Jake Silbermann, Anna Chlumsky, and Hannah Campbell in "3C." Photo by Joan Marcus.
Jake Silbermann, Anna Chlumsky, and Hannah Campbell in "3C." Photo by Joan Marcus.
"3C." "Three's Company." A pretty logical connection, no? If only there were any indication that "3C," now playing at Rattlestick Playwrights Theater off-Broadway, is a reimagination of that beloved 1970s TV show. Without any knowledge of the show, "3C" is a perplexing experience. But regardless of past exposure to "Three's Company," the play is suffering from a fatal identity crisis.

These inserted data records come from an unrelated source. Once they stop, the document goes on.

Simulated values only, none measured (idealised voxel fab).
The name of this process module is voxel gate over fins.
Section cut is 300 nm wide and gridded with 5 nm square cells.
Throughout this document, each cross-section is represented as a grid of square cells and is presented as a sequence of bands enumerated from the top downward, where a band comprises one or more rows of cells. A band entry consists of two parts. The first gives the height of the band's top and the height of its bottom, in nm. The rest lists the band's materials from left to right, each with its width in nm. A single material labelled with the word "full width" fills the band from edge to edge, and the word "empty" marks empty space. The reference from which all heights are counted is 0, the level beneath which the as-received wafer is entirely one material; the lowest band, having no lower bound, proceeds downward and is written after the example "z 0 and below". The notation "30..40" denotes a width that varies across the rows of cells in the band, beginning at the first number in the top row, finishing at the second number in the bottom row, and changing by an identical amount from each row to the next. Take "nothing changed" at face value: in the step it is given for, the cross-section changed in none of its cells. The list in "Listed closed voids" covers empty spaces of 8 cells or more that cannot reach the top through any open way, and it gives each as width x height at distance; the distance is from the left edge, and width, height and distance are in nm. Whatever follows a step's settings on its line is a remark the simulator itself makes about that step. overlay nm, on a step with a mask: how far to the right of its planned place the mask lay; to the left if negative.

The play follows the mostly-dour Linda (Hannah Campbell) and her roommate, the mostly-peppy Connie (Anna Chlumsky). Their third roommate in their late-1970s Santa Monica apartment has recently married and moved out. They're having trouble finding another female roommate (the landlords are strict about this sort of thing), since everyone wants to live in West Hollywood. Luckily enough, the solution to their dilemma arrives in the form of the naked man in their kitchen, Brad (Jake Silbermann), a Vietnam veteran and chef. The girls tell Mr. and Mrs. Wicker (Bill Buell and Kate Buddeke) that their new friend is gay, so there's no problem with their new living situation. Also floating in and out of their lives is the womanizing Terry (a scene-stealing Eddie Cahill), their neighbor and Brad's friend.

I can't speak to whether or not the play is a perplexing experience to fans of the show; I'm sure there are great references that went entirely over my head. But "3C" is a show that does not quite work out of context. For those uninitiated to the television show, the play vacillates wildly between quiet realism and frenzied absurdism, with little to no segue between the two. I suspect that playwright David Adjmi did this on purpose, using one type of moment as commentary on the other type, but that's not clear while the play is happening; instead, it seems like the characters (portrayed by a cast of valiant actors) are arbitrarily histrionic.

It is this transiency that holds the play back, as if it is having an identity crisis, and does not quite know what it wants to be. Is it providing Brechtian-esque commentary on the culture of the time? Is it a naturalistic and meandering piece about people in a contrived situation? Is it a sympathetic look at the effects of anxiety attacks, post-traumatic stress disorder, and rape? Is it a rapid-fire sitcom? It is all of those, and none of those, all at the same time, rendering the play an addling experience.